For decades the oak tree was a well known and respected land mark in town. For many it was thought to mark the symbolic spot, a mitzvah, where God was first asked to protect the town. It was cherished by the locals in the same way a beach shore rock was honored by the residents of Plymouth, Mass.
In time, the tree grew old, decayed and fell down. All that was left was a stump sticking out of the pasture on the farm of Squire John McMurphy. Still pilgrimages were made to the site where the oak tree once stood. After the squire’s death, the farm passed to his son Robert. His two sons, John and Robert Jr., were given the responsibility of plowing the hillside field that sloped down to Beaver Lake.

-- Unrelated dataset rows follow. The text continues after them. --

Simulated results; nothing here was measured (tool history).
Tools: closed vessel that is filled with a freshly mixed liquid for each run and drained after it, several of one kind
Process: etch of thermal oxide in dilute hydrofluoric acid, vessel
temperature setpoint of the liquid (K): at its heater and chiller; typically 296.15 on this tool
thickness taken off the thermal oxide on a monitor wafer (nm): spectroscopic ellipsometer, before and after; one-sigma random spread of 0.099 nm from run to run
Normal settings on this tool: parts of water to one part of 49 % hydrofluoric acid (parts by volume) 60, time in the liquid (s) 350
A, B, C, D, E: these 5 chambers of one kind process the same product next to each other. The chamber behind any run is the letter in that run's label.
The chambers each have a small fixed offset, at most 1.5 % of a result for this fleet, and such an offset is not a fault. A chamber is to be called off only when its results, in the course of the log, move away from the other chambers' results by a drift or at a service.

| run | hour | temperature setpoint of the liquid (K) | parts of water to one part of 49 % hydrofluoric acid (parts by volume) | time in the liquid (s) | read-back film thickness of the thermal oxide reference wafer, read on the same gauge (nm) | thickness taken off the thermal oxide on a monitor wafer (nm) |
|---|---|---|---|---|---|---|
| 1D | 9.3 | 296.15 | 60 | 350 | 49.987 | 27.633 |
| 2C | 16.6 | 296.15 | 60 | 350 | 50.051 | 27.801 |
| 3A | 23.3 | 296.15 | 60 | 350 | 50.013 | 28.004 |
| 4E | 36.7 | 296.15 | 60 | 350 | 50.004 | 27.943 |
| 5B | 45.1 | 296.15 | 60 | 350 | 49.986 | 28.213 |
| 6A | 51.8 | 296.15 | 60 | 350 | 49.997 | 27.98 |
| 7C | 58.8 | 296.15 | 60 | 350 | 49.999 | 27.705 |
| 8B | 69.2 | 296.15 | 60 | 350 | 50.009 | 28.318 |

After a few years of plowing around the stump, the two brothers decided that enough was enough and plowed it up to “make an end to their troubles.” When the fate of the stump became known, their father was not happy. He scolded them harshly and as punishment made them plant an apple tree on the exact spot where the tree had once stood.
Years later, the fruit tree succumbed to the effects of the weather and old age. It was quickly hauled away and replaced by another apple tree. When this tree in turn died, a stone cairn, a couple feet high, was erected on the spot. In 1919, on Nutfield’s 200th birthday, this pile of rocks was marked by a sign explaining the site’s importance to the history of the town. In time however, the landowner got tired of tourist tromping through the back yard of his North Shore Road house. To keep them away, he knocked down the cairn and scattered the stones.